I underestimated safety research speedups from safe AI

(See my update 2 months later)

A year or so ago, I thought that 10x speedups in safety research would require AIs so capable that takeover risks would be very high. 2-3x gains seemed plausible, 10x seemed unlikely. I no longer think this.

What changed? I continue to think that AI x-risk research is predominantly bottlenecked on good ideas, but I suffered from a failure of imagination of the speedups that could be gained from AIs that are unable to produce great high-level ideas. I’ve realised that humans trying to get empirical feedback from their ideas waste a huge amount of thought cycles on tasks that could be done by just moderately capable AI agents.

I don’t expect this to be an unpopular position, but I thought it might be useful to share some details of how I see this speedup happening in my current research.

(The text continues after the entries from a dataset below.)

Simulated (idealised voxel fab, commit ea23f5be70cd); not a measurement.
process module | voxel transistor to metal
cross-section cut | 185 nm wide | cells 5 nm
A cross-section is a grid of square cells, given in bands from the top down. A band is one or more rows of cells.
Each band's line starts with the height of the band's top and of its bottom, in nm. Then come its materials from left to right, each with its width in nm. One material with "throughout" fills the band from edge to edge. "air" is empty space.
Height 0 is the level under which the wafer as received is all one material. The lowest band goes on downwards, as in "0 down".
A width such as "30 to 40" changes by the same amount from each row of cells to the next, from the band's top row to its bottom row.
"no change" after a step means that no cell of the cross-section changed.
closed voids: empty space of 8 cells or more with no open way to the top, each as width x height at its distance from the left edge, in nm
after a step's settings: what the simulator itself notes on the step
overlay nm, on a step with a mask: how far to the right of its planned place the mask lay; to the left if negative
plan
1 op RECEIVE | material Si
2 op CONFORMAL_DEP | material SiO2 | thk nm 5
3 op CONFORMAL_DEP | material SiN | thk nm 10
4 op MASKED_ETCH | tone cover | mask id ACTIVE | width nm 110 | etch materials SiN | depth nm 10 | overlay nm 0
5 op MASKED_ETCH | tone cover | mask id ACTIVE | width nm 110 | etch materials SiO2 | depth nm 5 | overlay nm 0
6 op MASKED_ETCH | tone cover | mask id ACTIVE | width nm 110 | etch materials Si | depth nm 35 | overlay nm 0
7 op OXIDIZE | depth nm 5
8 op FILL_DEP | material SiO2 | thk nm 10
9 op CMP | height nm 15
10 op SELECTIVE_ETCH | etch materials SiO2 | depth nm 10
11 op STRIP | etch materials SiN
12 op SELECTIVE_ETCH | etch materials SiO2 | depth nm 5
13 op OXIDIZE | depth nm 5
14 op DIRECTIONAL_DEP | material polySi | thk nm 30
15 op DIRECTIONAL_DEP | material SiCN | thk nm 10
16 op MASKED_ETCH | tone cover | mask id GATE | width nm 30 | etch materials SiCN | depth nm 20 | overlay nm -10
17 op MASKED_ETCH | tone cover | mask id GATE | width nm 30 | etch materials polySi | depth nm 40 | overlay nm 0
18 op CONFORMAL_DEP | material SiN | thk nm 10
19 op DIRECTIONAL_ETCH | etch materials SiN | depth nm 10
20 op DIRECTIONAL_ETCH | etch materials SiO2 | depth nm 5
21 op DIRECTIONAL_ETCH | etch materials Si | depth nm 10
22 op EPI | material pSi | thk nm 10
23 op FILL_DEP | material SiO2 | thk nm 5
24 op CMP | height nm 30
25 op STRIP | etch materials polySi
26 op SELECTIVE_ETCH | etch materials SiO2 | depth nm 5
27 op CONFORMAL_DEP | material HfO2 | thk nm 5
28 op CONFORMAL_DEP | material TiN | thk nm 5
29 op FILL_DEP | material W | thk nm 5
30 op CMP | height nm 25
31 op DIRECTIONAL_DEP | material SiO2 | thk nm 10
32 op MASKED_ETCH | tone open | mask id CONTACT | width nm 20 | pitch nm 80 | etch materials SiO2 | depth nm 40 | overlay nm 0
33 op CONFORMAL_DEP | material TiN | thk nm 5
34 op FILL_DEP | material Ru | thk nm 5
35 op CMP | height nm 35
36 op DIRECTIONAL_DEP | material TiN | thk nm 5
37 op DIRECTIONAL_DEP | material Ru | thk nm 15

Tooling alone could 3-5x progress

If we stopped frontier AI progress today but had 6-12 months of tooling and scaffolding progress, I think the research direction I’ve been working on, which contains a mix of conceptual and empirical interpretability work (parameter decomposition), could speed up by 3-5x from the base rate of 1 year ago. The most recent month or two might have been a 1.5-2x speedup.

Where do the speedups come from? The majority of the time my team has spent on the parameter decomposition agenda went as follows:

Test current scheme on toy models by running hyperparmeter sweeps.
Squint at various metrics and figures and think about what might be going wrong.
Then, either
1. run more hyperparameter sweeps, or
2. design new loss functions/adjustments to the training process.
Repeat

You might think “surely humans without AI can minimise the number of iterations here by doing very wide sweeps initially?”. Unfortunately, the space of hyperparmeter sweeps is extremely large when you’re testing 20+ different possible loss functions and training process miscellanea. This is a problem because:

You don’t just want to find one good setting, you want to try and analyse the effects that the hyperparameters have on the output and each other. This means you’ll usually want grid sweeps and not more efficient sweep methods that search for global optima.
If you sweep too wide, then you’re waiting a long time for your runs (unless you can parallelise over hundreds of gpus), and model training time hurts productivity a lot.
If you sweep too wide, it also becomes difficult and very time consuming for humans to process the outputs.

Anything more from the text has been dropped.